He doesn't reason it, doesn't work out the particulars of it in advance. He never wakens to it, never discovers it. It's not an opinion he arrives at or adopts. His self-possession, his ownness, is essential to what and who he is; it's concrete, non-negotiable, and consistent across all circumstances.
It's real, like the beating of his heart.
A man can be leashed against his will, can be coerced into wearing the shackle, can cringe reflexively when shown the whip, can be born into subordination, but no man ever accepts being property, and -- unless worn down to a nub, made crazy through abuse and deprivation -- will always move away from the yoke when opportunity presents itself.
Not even the slaver, as he appraises man-flesh and affixes a price to it, sees himself as anything other than his own.
Take a moment or more, consider what I'm sayin' here, research the subject. Your task is simple: find a single example of a man who craves slavery, who desires to be property, not because he chooses it but because it's natural to him.
While you're at it, find a single example of fire that freezes.
I expect you'll be as successful with one as you will be the other.
Ownness (a man belongs to himself) is a fact (a true statement; one that jibes with reality).

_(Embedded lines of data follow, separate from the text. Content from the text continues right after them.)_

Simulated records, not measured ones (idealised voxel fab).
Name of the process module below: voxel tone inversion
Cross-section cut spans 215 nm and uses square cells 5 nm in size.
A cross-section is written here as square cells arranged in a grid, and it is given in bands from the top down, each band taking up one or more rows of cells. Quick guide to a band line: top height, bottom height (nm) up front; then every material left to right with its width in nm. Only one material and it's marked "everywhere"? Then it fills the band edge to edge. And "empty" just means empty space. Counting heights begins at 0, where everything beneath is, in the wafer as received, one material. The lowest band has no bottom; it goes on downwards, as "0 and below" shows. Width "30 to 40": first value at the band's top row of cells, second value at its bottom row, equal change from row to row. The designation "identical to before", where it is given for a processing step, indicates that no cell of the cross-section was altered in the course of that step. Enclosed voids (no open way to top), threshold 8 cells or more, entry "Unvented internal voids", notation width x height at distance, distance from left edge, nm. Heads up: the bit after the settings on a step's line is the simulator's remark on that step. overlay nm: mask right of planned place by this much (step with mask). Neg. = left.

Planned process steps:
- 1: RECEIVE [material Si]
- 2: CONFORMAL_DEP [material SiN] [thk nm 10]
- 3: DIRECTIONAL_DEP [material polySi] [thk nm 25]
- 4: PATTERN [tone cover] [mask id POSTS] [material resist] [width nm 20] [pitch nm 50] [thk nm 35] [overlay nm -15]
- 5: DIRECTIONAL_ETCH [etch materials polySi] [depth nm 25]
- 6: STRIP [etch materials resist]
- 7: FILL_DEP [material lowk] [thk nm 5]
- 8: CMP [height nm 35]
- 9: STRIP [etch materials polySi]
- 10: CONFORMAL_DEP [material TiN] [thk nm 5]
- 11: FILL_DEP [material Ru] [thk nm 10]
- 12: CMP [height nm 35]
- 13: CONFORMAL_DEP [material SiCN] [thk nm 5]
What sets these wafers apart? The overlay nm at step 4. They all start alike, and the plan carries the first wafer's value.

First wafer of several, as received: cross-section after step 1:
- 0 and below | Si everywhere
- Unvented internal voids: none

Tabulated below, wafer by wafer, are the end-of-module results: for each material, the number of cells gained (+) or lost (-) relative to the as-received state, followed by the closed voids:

Now, morality is all about the rightness or wrongness of a man's intent, his choices, his actions and conduct, as he interacts with, or impinges on, another. Seems to me, the validity of a morality rests solely with how well the assessment of wrongness or rightness agrees with reality, or with statements about reality.
So, a moral fact is a true statement; one that aligns with the reality of a man (not his personality, or opinion, or whims, but what is fundamental to him, ownness).
Can I say slavery is wrong is a moral fact?
Yes.
To enslave a man, to make him into property, is wrong not because such a thing is distasteful, or as a matter of opinion, or because utilitarians declare it unbeneficial. Leashing a man is wrong, all the time, everywhere, because the leash violates him, violates what he is.